Lise Dobrin
Ph.D. University of Chicago 1999
Specialties
Language sound and word structure; Arapesh languages (Papuan); Melanesian culture; history of anthropology; linguistic field methods; ethnography of language shift, documentation, and description.
My research on the Arapesh languages of Papua New Guinea began with my dissertation in linguistics. Working from both documentary sources and materials collected during fifteen months of fieldwork (1997-1999), I studied the ways in which sounds are systematically exploited in Arapesh noun classification. The theoretical emphasis of this work, as developed in my 2012 book Concreteness in Grammar: The Noun Class Systems of the Arapesh Languages, is on the nature of the lexical representations implied by the Arapesh noun classification systems. I claim that phonology and syntax can interact more freely than has traditionally been assumed.
Like many other small languages the world over, Arapesh is endangered. In the coastal Arapesh area, young adults have only passive competence in the language, and their children have hardly any knowledge of their ancestral tongue at all. Arapesh villagers instead use PNG’s creole lingua franca, Tok Pisin, as the medium of daily life. I discuss the cultural basis for Arapesh language shift in Dobrin 2014. Recognizing the extent to which linguistic and cultural change is happening in Arapesh communities has had a profound impact on the work that I do.

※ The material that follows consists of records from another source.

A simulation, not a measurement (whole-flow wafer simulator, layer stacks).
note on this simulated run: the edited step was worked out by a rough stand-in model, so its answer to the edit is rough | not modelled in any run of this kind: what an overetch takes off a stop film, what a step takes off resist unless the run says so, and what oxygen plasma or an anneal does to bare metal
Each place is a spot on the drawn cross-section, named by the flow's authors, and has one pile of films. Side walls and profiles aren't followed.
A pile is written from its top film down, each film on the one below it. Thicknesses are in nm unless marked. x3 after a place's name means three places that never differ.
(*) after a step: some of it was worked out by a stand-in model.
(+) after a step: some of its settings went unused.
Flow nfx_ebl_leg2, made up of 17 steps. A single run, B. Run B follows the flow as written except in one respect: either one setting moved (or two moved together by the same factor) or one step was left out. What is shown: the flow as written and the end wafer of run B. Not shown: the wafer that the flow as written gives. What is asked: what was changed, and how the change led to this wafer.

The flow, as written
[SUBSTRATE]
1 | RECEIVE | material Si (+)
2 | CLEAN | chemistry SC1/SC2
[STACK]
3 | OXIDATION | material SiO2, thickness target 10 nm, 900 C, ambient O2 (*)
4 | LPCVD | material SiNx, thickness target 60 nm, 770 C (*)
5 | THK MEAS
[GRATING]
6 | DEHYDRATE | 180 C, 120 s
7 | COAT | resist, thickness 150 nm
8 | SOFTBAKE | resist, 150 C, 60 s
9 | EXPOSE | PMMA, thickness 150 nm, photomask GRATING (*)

Most directly, I have become engaged in language documentation and description. In collaboration with UVA's Institute for Advanced Technology in the Humanities, and with support from the NSF/NEH Documenting Endangered Languages program, I created the Arapesh Grammar and Digital Language Archive, an archive of Arapesh linguistic and cultural materials. The archive incorporates dozens of Arapesh audiorecorded and transcribed texts that I continue to integrate with a lexicon, and I developed a transcript player to play the synchronized video/audio and text online (Dobrin and Ross 2017). I am also in the process of digitally preserving a set of Bukiyip Arapesh texts that were collected by the missionary linguist Robert Conrad in the 1970s. I am currently working on a digital edition the History of Wautogik Village, a project that is meant to serve both scholarly and community goals. The History of Wautogik Village was written in English by Arapesh lawyer, philosopher, and statesman Bernard Mullu Narokobi (1943-2010) in order to preserve knowledge about his people and their culture and history. My effort to publish the manuscript forms part of a wider project to understand and disseminate the work of this important indigenous thinker and author (Dobrin 2020; Dobrin and Golub 2020).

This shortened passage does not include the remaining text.